HOPEFULLY YOU’RE NOT LISTENING TO THE NEW YORK TIMES: New York Times columnist Frank Bruni turned in a mediocre column on how to pick a college which deserves comment both on its own merits as well as for what it says about Bruni and his NYT readership.
According to Bruni, students should “ask themselves not which school is the surest route to riches but which will give them the richest experiences to draw from, which will broaden their frames of reference.” That sounds nice, but college takes four years or more and costs a lot of money. Is this the best advice for everybody?
It’s almost a throwaway line that doesn’t come until halfway in, but Bruni writes, “If you’re among the lucky who can factor more than cost and proximity into where you decide to go…” Aha! Now we see who Bruni’s writing for. Remember this chart that we ran a few weeks ago?
The title of the piece is “How to Choose a College”, but a better title would be, “How to Choose a College if Your Parents Make a Lot of Money.” Vast swaths of the United States would impoverish themselves by listening to Bruni, but not so much the NYT readership, it would seem.

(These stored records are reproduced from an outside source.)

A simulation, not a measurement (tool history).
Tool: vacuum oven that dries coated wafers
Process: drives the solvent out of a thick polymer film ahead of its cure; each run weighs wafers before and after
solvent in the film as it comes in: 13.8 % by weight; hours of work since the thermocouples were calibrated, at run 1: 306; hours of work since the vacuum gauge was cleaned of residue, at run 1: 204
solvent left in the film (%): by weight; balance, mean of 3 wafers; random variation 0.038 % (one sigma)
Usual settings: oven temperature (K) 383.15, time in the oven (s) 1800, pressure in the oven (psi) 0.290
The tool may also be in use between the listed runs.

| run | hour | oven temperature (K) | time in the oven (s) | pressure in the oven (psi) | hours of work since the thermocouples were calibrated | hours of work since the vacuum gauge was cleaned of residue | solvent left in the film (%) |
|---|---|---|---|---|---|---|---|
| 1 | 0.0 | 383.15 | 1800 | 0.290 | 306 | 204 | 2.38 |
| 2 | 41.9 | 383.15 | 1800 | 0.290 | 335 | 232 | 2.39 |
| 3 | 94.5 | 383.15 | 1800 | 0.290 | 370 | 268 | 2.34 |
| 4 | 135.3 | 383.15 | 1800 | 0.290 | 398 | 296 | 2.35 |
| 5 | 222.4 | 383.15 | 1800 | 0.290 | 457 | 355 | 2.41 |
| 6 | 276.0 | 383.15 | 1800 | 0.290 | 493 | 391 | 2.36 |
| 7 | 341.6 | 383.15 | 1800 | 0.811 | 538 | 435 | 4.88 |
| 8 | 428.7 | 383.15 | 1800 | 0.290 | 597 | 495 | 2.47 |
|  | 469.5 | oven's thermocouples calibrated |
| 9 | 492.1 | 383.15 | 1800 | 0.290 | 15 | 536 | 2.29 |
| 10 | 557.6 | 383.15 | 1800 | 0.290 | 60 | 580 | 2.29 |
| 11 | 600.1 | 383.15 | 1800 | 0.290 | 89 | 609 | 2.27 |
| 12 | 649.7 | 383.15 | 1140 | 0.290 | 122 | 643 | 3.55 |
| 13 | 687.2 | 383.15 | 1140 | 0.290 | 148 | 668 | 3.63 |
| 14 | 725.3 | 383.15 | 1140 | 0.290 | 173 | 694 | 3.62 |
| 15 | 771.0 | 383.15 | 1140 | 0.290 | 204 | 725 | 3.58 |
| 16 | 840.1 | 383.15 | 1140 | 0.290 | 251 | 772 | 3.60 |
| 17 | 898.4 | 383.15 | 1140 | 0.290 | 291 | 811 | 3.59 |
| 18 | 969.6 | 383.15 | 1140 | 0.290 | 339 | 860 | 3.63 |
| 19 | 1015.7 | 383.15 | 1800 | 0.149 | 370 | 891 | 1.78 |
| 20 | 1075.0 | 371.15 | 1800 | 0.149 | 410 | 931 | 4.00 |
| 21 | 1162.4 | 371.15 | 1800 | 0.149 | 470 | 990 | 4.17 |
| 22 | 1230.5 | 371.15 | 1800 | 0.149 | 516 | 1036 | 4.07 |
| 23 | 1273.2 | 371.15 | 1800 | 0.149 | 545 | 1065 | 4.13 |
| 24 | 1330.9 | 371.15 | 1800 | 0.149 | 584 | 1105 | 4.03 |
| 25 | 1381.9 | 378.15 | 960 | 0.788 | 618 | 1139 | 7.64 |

The Lion of the Blogosphere gives a partial corrective to Bruni’s lousy advice:
This is really bad advice because what college a person goes to is the single most important key to unlocking a good career track. And because teenagers are flighty, don’t know what they really want, and can’t even imagine what kind of person they will be in ten years, they are likely to choose a college for stupid reasons.
Parents should ignore this bad advice. They should guide their children to attend the most prestigious college they can get into, and to select a major that will allow them to enter a good career track. I don’t even recommend parents take their children on visits to colleges, in order to prevent them from falling in love with lower-tier school that has a good marketing message.
We say partial corrective because once you get past the upper echelon–and we’ll leave it to the philosophers to decide what schools, exactly, constitute this particular echelon–choice of college isn’t going to to make that big of a difference in your career on average, at least not if you’re talking about going to a slightly less selective school where you can get better financial aid.
People like to use terms like “priceless” or “invaluable” when describing a college education, but such terms are not helpful when making decisions about something that can eat up $50,000 per year per child. It’s hard to get through a week without reading yet another sob story about some liberal arts major who followed Bruni’s advice and found himself burdened with $100K in debt and minimal job prospects. Cost is one component of a college education that needs to be weighed along with other factors–and, as LOTB points out, career positioning is another. To reject or downplay either merely goes to show that the NYT op-ed board dwells in a privileged and very well-insulated bubble.